Fisher's z-Test for (Conditional) Independence between Gaussian Variables with Missings

Description

A wrapper for pcalg::gaussCItest, to be used within pcalg::skeleton, pcalg::pc or pcalg::fci when the data contain missing values. Observations where at least one of the variables involved in the test is missing are deleted prior to performing the test (test-wise deletion).

Usage

gaussCItwd(x, y, S = NULL, suffStat)

Arguments

x, y, S

(integer) position of variable X, Y and set of variables S, respectively, in each correlation matrix in suffStat. It is tested whether X and Y are conditionally independent given the subset S of the remaining variables.

suffStat

data.frame containing the raw data.

Value

See pcalg::gaussCItest for details on Fisher's z-test. Test-wise deletion is valid if missingness does not jointly depend on X and Y.

A p-value.

See Also

pcalg::condIndFisherZ() for complete data, gaussCItestMI() for multiply imputed data

Examples

## load data (numeric variables)
dat <- as.matrix(windspeed)

## delete some observations
set.seed(123)
dat[sample(1:length(dat), 260)] <- NA

## analyse data
# complete data:
suffcomplete <- getSuff(windspeed, test="gaussCItest")
gaussCItest(1, 2, c(4,5), suffStat = suffcomplete)
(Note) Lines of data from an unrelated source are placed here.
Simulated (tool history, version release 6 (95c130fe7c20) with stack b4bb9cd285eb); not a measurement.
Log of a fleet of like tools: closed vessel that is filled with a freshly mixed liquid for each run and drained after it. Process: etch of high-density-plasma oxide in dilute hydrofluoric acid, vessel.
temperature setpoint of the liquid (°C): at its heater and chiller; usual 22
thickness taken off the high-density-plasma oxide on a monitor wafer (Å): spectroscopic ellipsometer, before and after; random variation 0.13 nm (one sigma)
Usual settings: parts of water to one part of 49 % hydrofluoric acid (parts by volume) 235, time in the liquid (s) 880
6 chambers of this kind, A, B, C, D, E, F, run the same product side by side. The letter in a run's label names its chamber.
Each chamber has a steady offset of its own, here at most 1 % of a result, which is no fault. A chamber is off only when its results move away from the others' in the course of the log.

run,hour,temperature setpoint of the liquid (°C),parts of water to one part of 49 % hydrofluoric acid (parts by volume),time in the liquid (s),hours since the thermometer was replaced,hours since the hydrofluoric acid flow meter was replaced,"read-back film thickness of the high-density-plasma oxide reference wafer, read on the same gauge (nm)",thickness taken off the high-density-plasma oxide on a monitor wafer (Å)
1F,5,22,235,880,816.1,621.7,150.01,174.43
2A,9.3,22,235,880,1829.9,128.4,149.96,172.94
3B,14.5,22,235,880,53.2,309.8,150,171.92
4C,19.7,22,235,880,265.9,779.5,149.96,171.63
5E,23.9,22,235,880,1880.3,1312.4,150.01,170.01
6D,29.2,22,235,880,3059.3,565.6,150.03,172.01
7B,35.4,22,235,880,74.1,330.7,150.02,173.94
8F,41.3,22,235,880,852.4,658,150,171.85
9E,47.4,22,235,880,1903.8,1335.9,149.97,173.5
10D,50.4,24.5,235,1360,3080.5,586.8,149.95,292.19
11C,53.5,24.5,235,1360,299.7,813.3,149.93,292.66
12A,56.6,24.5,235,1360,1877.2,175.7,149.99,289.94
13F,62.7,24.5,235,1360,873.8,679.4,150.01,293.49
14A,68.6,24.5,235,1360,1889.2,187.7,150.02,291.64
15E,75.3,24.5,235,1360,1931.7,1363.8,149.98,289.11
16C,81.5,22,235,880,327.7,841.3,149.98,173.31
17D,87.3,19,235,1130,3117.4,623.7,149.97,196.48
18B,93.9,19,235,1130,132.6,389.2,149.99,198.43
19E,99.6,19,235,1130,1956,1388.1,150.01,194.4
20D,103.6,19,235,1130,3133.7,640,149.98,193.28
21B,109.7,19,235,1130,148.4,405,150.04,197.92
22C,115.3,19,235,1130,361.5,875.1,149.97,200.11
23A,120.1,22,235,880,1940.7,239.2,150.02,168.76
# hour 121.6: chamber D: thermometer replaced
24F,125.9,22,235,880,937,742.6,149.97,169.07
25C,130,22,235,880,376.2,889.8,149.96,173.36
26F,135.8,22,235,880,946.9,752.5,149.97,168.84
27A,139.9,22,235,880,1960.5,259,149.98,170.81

# test-wise deletion: ==========
gaussCItwd(1, 2, c(4,5), suffStat = dat)

# list-wise deletion: ==========
sufflwd <- getSuff(dat[complete.cases(dat), ], test="gaussCItest")
gaussCItest(1, 2, c(4,5), suffStat = sufflwd)

## use gaussCItwd within pcalg::pc
pc.fit <- pc(suffStat = dat, indepTest = gaussCItwd, alpha = 0.01, p = 6)
pc.fit

Test Conditional Independence of Gaussians via Fisher's Z Using Multiple Imputations

Description

A modified version of pcalg::gaussCItest, to be used within pcalg::skeleton, pcalg::pc or pcalg::fci when multiply imputated data sets are available.

Usage

gaussMItest(x, y, S, suffStat)

gaussCItestMI(x, y, S = NULL, data)

Arguments

x, y, S

(Integer) position of variable X, Y and set of variables S, respectively, in the adjacency matrix. It is tested, whether X and Y are conditionally independent given the subset S of the remaining nodes.

suffStat

A list of length m+1, where m is the number of imputations; the first m elements are the covariance matrices of the m imputed data sets, the m-th element is the sample size. Can be obtained from a mids object by getSuff(mids, test="gaussMItest")

data

An object of type mids, which stands for 'multiply imputed data set', typically created by a call to function mice()

Details

gaussMItest is faster, as it uses pre-calculated covariance matrices.

Value

A p-value.

Examples

## load data (numeric variables)
dat <- as.matrix(windspeed)

## delete some observations
set.seed(123)
dat[sample(1:length(dat), 260)] <- NA

## Impute missing values under normal model
imp <- mice(dat, method = "norm", printFlag = FALSE)

## analyse data
# complete data:
suffcomplete <- getSuff(windspeed, test = "gaussCItest")
gaussCItest(1, 2, c(4,5), suffStat = suffcomplete)
# multiple imputation:
suffMI <- getSuff(imp, test = "gaussMItest")
gaussMItest(1, 2, c(4,5), suffStat = suffMI)
gaussCItestMI(1, 2, c(4,5), data = imp)
# test-wise deletion:
gaussCItwd(1, 2, c(4,5), suffStat = dat)
# list-wise deletion:
dat2 <- dat[complete.cases(dat), ]
sufflwd <- getSuff(dat2, test = "gaussCItest")
gaussCItest(1, 2, c(4,5), suffStat = sufflwd)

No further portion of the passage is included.